Our present chapter contains the whole of Job's answer to Bildad HaShoohi in this second round of his exchanges with his three companions.

Ramban (on Job 19:2) comments: "In this answer Job does not innovate any new idea but complains at length about his pains and the evils that have come upon him. Again he protests that they have come upon him for no reason and that they are a perversion of justice. His intention is to negate the opinion of his companions that his suffering has been sent as a rebuke, and to weep and mourn over his soul in the way that people do when in pain. He takes his terrible illness as proof of his opinion that man is not under God's watchful providence. Job ends up by saying to his companions that they will be punished for not having wept with him over the harsh time that has struck him and for not having been shaken over the great evils he is suffering and the strange blows to which he is being subjected."

V 3: "These ten times you have put me to shame." - "Up until this point in the book Job has made five speeches and his companions have answered him reprovingly five times. They have shamed him not only in their answers but also in not accepting what he has had to say" (Metzudas David).

V 4: "And if indeed I have erred, my error remains with me" - "Even if I have made some unintentional error and done something wrong, it remains with me alone for you have never seen me commit any wrong. While it could be that I have done some wrong privately, what claim does that give you against me - for how could you know my hidden secrets?" (Metzudas David).

V 6: "Know therefore that God has overthrown me." The Hebrew word rendered in the English translations as "has overthrown me" - EEVTHANEE, is from the root LE-AVEITH, to twist, pervert or corrupt. "God has twisted my case, and the very net He has surrounded me with in order to trap me is a perversion of justice" (Metzudas David).

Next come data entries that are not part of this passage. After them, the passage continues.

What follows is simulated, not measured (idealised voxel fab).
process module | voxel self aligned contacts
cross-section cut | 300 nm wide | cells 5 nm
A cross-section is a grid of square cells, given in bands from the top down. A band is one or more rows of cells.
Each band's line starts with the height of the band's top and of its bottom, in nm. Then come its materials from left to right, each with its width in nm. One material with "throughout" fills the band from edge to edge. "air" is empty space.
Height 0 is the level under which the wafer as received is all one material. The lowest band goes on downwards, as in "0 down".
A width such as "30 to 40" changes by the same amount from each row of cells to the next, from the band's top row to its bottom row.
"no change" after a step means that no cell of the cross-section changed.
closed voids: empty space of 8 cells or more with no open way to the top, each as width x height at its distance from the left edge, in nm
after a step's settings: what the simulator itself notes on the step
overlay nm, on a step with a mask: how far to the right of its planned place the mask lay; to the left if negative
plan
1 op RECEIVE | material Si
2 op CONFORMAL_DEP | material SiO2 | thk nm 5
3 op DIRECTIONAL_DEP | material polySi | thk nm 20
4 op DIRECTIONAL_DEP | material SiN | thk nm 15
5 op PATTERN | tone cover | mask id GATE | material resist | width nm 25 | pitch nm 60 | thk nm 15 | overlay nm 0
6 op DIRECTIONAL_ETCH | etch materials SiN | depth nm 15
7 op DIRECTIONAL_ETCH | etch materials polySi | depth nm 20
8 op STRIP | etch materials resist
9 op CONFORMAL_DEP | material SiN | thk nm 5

Vv 7-11: Job complains how God is persecuting him as if he is His enemy, as if EEYOV (Job) is His OIYEIV (="enemy").

V 12: "His troops come together. they are encamped around my tent" These are the troops of pains that Job is suffering (Metzudas David). The "troops" also seems to allude to his "companions", who came initially to comfort him but have been castigating him ever more strongly.

Vv 13-19: Here Job expresses how all those that used to be close to him and show him respect have become alienated from him because of the horrific nature of his suffering. Unfortunately the great majority of people do indeed back away from those going through very severe and extreme forms of suffering, especially when their bodies have become seriously misshapen and repulsive. While the reaction is very natural, it leaves the suffering person with a terrible sense of isolation and shame. [Franz Kafka's story of "Metamorphosis" in which the central character has turned into a huge beetle, much to the horror of his family, is a study in the psychology of repulsion.]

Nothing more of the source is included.